And, he says, as consumption of gas and diesel drops the reliabilty of the fuel tax as a source will also falter. Currently the state's fuel tax of 20-cents per gallon raises $650 million a year, but that has leveled off recently and is already projected to fall.

"And this would allow us then to charge by mile driven, regardless of fuel source. It would be a fuel neutral charge for miles driven," the Governor told reporters in his budget address.

Mr. Pawlenty included $5 million in his 2008-09 budget to launch a pilot project testing a mileage tax system in Minnesota. The state of Oregon started a similar test in March, using 250 volunteers driving specially equipped cars.

Oregon's experience is encouraging to Rep Bernie Lieder, D-Crookston, who first starting pitching the mileage tax idea back in 1996.

"It would be collected the same way you pay your gasoline tax," he told KARE 11 Tuesday.

"You wouldn't know the difference. You drive up to the filling station, stick the nozzle in your tank, you?re paying your gasoline tax you don?t realize it."

In the Oregon test the vehicle's odometer transmits to a special receiver on the gas pump when it pulls into the service station. The pump computes the number of miles driven since the last fill-up and adds the mileage tax to the bill right on the spot. The state's 24-cent per gallon gasoline tax is deducted from the bill.

Betsy Imholt of the Oregon Department of Transportation told KARE 11 that cars that don't transmit a signal are simply charged normal gasoline tax. She cautioned that the system will require much fine tuning and could be years away from actual implementation.

As for the notion of using the fuel tax as a way to punish gas guzzlers and reward those who drive fuel efficient cars, that can still be done by setting different tax rates based on the weight of the car.

As Rep Lieder described it, "So a truck basically would pay a little more than a light car, a medium sized car would pay a different mileage. And an SUV would pay a different mileage."

Naturally drivers won't want to pay Minnesota mileage tax on miles the put on over in Wisconsin or other states. In the Oregon test, the vehicles are tracked by GPS as they move through geographic zones. When the cars leave the state of Oregon the GPS tells the onboard computer not to count those miles.

That, of course, raises some privacy questions. Imholt said the State's not tracking specifics of where people are driving. Only whether they're in the state, in a congested metro area, or in a less congested zone.

Lucy Kender of the Minnesota Department of Transportation says if the legislature approves a mileage tax pilot project here, all of those details will be considered and dealt with carefully.

"Paramount in that is privacy," Kender told KARE 11.

"We won?t be starting from ground zero but we will try to determine what makes best sense for Minnesota, in terms of how we would collect it and the controversy and challenges of it there is a privacy issue how we would deal with that."
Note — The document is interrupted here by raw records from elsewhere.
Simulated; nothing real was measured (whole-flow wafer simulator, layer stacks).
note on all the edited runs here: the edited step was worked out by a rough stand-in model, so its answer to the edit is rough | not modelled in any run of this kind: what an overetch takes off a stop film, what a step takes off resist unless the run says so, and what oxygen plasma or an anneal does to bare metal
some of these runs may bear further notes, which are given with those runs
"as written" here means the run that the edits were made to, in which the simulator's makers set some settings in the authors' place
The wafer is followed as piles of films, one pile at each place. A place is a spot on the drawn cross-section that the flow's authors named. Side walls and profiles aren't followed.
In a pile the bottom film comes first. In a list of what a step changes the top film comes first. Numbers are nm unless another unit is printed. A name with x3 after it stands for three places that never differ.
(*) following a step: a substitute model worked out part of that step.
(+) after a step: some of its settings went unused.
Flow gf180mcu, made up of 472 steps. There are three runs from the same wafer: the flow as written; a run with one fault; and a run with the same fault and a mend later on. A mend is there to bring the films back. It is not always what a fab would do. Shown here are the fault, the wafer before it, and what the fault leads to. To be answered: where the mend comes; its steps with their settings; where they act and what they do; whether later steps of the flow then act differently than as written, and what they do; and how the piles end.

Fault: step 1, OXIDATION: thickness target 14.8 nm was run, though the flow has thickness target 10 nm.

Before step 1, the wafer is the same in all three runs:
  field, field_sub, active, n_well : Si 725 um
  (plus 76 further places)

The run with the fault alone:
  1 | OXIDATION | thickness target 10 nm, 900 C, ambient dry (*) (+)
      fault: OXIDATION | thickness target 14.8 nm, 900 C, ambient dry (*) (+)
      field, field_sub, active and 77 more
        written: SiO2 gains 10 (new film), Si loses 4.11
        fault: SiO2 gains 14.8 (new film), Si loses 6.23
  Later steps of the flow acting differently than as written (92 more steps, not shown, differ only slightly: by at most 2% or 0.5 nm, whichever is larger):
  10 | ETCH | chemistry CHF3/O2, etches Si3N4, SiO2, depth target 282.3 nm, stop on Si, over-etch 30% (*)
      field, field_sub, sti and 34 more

But Kender argues a mileage tax is more equitable, especially considering that hybrids are driving a lot of miles without burning any fossil fuels. When they're not burning gas they're not paying for the roads they use.

"Some are paying more than their use, some are paying less than it takes for us to keep the roads up so to speak."

If a mileage tax becomes a reality in Minnesota it will be well into the future, and it's not likely to change the current reality of the state's transportation funding shortfall.

"Most people are still driving cars that use gasoline, and will for quite a while, " said Margaret Donahoe of the Transportation Alliance.

The group supports raising the fuel tax in Minnesota, which has been unchanged since 1988.

Donahoe told KARE 11 that looking to the future of a mileage tax is a wise thing to do, but for now the unfinished and overdue projects cry out for more money.

"Like the Crosstown Fix, like the 169 devil?s triangle mess in Brooklyn Park, like the Stillwater Bridge, 610, Hwy 14, the list goes on and on."

Even Rep Bernie Lieder, who championed the mileage tax long before it was on most people's radar screens, will support upping the fuel tax to put more money toward highways in the short-term.